Here’s What I Have to Admit (If I’m Being Honest)
That last paragraph is what I was getting at, but fortunately the “small is a beautiful version of the IC” is not a legitimate complaint I think people would make about our Oikos down here. I’ve seen over and over again over the last four years of being a part of our community that many people love what we’re doing… initially, until they realize how much it costs.
We don’t easily facilitate spectatorship or passive Christianity. That it’s not a spectator version of church; we build the very relationships some of us have said we felt like we couldn’t find in the institutional church. But we’re still not even doing what we’re doing out of a beef with the I.C (I repeat over and over again on my blog that we’re not “dones”, but we just don’t have our own building and houses work so far until we do).
We often times have had people start coming out on Sunday mornings or to some of our morning prayer meetings, or our weekly Bible study Lili and I were holding in our home, and they declare in front of everybody how committed they’re going to be to us and that this is what they’ve been looking for in a church.
And then a month later they’re gone and don’t answer their phone.

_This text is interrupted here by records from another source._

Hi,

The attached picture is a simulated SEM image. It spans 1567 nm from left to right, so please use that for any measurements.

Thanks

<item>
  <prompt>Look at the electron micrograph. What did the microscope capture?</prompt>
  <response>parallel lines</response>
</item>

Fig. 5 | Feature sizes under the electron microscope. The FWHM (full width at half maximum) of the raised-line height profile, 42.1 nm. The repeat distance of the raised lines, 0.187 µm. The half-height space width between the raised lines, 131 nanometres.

It’s gotten to the point that whenever someone says to us they love this place and are going to throw themselves in 110%, we tell them to wait a month to make sure they know what they’re in for.
I don’t go by a title, but it seems that whenever someone affectionately refers to me as ‘pastor’, they’re usually the ones who disappear soon after.
Community is a Crucible
A lot of people yearn for community until they get refined in it. I suspect that might be why many decide to back away from the fire once they find themselves burned in it, but that’s worth exploring in another post or maybe even a podcast.
We see a lot of neighbors and visitors dip their toes in the water but then that’s it. A few others over the years have let us invest a lot in them, and then eventually they go back to the very mega-churches or institution they claimed to appreciate that we weren’t.
Small isn’t always big.
The more I explore this and seek after it, the more I’m finding certain patterns keep emerging:
- Some give up and just go back to “institutional church”.
- Others try organic for a while, and for whatever reasons, whether similar as I’ve described above or otherwise, don’t find what they’re looking for and don’t go back to institutional church but become “a done“, or
- They become a done straight away without trying something more organic.
These three options of course aren’t the only outcomes, but numbers 2 and 3 probably define the people I hear the most from in emails and personal messages. The stories vary but have similar elements.
What Are Your Thoughts?
So what do you think? Is it impossible to find Organic Church? Is it just a pipe dream?
Does your personal journey contradict or confirm what Frank Viola is saying? Are you in the same boat?